Bank One To Hire 800 IT WorkersBank One To Hire 800 IT Workers
Bank One is increasing its IT staff in order to bring more projects in-house.
For Bank One Corp. at least, the decline in IT jobs appears to be over. It's expanding plans revealed in November to add 600 workers to its IT workforce of 4,000. It now says it will hire a total of 800 workers in an effort to become less reliant on contractors and consultants.
Since November, Bank One has hired 300 workers, including some independent contractors that previously worked with the nation's sixth-largest bank, says Brian Moore, VP of executive recruiting. The remaining 500 positions are slated to be filled by July. Bank One is hiring workers with varied skills and management expertise, from straight application developers and engineers to senior-level architects. The company Wednesday didn't reveal the cost-saving it expects to achieve by adding to its IT staff and reducing its dependence on contract workers, but when it revealed its original hiring plan in November, CIO Austin Adams said: "It's about $10 to $30 per hour cheaper to have full-time employees, and it helps us to build expertise and experience."
To handle the 350,000 resumes currently populating its proprietary Skill Set candidate-tracking software system, Bank One has doubled its recruiting staff to 20 from 10 just three months ago. The resumes were gathered through postings on the company Web site, by offering financial incentives to employees for IT referrals and by posting job openings on Internet job boards such as Dice, HotJobs, and Monster.com. Moore says Bank One is using the job-board postings to learn about other candidates that could be better-suited for the job than the ones who originally applied. "We may not hire the exact person that applies, but we're using them to get to other sources, such as people that they work with or know."

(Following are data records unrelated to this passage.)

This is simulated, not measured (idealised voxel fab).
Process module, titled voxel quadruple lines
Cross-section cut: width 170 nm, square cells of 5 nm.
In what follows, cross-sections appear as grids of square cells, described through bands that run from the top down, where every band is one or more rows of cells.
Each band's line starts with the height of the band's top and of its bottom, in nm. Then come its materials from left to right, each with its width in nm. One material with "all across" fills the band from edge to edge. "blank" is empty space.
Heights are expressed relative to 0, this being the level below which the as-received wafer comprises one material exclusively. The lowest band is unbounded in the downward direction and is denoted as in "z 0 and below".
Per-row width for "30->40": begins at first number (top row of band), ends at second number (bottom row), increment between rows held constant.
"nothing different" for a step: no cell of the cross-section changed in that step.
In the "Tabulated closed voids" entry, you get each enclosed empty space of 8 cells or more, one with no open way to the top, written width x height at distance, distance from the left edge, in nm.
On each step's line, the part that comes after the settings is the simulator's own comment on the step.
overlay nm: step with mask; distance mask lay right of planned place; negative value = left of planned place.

Bank One's move makes sense because as the economy has faltered, top management in many companies are finding that they need people who understand risk management and financial management in IT, Gartner research director Barbara Gomolski says. She adds that Bank One's use of job boards isn't unique because many companies are using them to find out about other people and to give their business a certain level of exposure. Based on the relatively inexpensive cost of posting an ad on a job board, Gomolski says, companies believe they're getting their money's worth in terms of exposure, even if they're not doing a ton of hiring.